My sympathies are torn here between an instinctive support for anything that gets more Americans spending money on frivolous celebrations and sympathy for religious organizations that want to keep their holidays intact. And considering how Rankin and Bass took the centuries-old legend of Rudolph the Red-Nosed Reindeer and commercialized the hell out of it, I'm sympathetic to concerns about selling out the holidays. Since nobody is forcing anybody to do anything here, I'll split the difference and revert to my previous holiday good wishes.

My purpose here is more nefarious: We all know the dirt on Christmas (It's really just a co-opting of the Solstice, there's no evidence Jesus was born in December, there's plenty of evidence they got the birth year wrong, Jesus probably never existed, Santa Claus was invented by the philosopher Josephus, blah blah blah). But what is the embarrassing truth about that other C Word, Chanukah? The conventional wisdom at Blessed Sacrament School, which I suspect was just an anti-Semitic slander, was that Chanukah was a minor holiday more on a level with our own Feast of St. Blaise than with the really major Jewish holidays like Yom Kippur, Rosh Hashanah, and Good Friday, and that it was blown up as a competitor to Christmas. What is the actual status of Chanukah in the ranking of high holy days? Is it even a high holy day? And what's a high holy day anyway?

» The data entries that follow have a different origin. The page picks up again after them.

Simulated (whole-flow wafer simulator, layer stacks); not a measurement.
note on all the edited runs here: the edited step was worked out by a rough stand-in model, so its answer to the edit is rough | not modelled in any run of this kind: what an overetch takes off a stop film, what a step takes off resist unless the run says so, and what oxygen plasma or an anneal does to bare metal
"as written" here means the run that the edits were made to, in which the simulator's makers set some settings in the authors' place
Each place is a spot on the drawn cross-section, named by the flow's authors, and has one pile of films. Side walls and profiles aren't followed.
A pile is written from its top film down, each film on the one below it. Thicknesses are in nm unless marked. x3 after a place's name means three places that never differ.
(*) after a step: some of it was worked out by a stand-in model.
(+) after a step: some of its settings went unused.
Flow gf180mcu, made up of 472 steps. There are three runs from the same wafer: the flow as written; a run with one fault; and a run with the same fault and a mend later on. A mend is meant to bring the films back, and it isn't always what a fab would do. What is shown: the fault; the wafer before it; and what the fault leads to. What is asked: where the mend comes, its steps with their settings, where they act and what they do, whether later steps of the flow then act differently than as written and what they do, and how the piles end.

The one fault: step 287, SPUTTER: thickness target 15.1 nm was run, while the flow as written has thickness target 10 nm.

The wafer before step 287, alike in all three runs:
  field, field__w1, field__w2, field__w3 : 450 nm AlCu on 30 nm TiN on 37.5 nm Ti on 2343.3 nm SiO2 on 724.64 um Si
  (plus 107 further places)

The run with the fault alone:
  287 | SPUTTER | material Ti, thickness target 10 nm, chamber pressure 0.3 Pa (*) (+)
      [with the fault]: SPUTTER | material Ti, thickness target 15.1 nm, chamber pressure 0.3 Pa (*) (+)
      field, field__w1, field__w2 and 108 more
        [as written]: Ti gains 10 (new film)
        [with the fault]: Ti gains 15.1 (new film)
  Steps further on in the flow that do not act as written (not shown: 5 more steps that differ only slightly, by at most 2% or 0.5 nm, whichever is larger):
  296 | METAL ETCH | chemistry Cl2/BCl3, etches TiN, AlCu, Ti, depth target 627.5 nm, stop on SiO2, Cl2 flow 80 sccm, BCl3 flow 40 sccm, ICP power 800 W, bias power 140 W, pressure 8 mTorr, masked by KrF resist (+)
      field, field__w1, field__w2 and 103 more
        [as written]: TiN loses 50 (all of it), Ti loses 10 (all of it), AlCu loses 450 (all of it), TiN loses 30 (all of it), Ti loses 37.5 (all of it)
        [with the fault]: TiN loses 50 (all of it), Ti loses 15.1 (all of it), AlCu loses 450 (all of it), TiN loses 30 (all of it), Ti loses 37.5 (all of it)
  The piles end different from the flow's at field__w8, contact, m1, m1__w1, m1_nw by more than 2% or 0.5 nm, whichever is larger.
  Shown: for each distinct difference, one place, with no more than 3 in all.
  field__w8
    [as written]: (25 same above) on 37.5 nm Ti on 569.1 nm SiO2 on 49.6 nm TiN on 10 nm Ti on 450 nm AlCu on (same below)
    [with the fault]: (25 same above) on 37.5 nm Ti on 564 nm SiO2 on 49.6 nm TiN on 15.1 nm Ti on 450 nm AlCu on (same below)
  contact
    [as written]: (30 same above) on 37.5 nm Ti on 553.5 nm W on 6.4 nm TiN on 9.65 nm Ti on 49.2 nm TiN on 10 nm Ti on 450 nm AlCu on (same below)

Wanted: Commenters who can expound on when Chanukah got beefed up, what calendrical tricks are needed to make sure it always falls in the same period in December, whether we can look forward to a Catholic/Protestant split over Chrismukkah, since the Book of Maccabees is included in St. Jerome but not in King James. Much less wanted: Commenters who can expound on The OC and why it's inappropriate to create holidays out of television shows.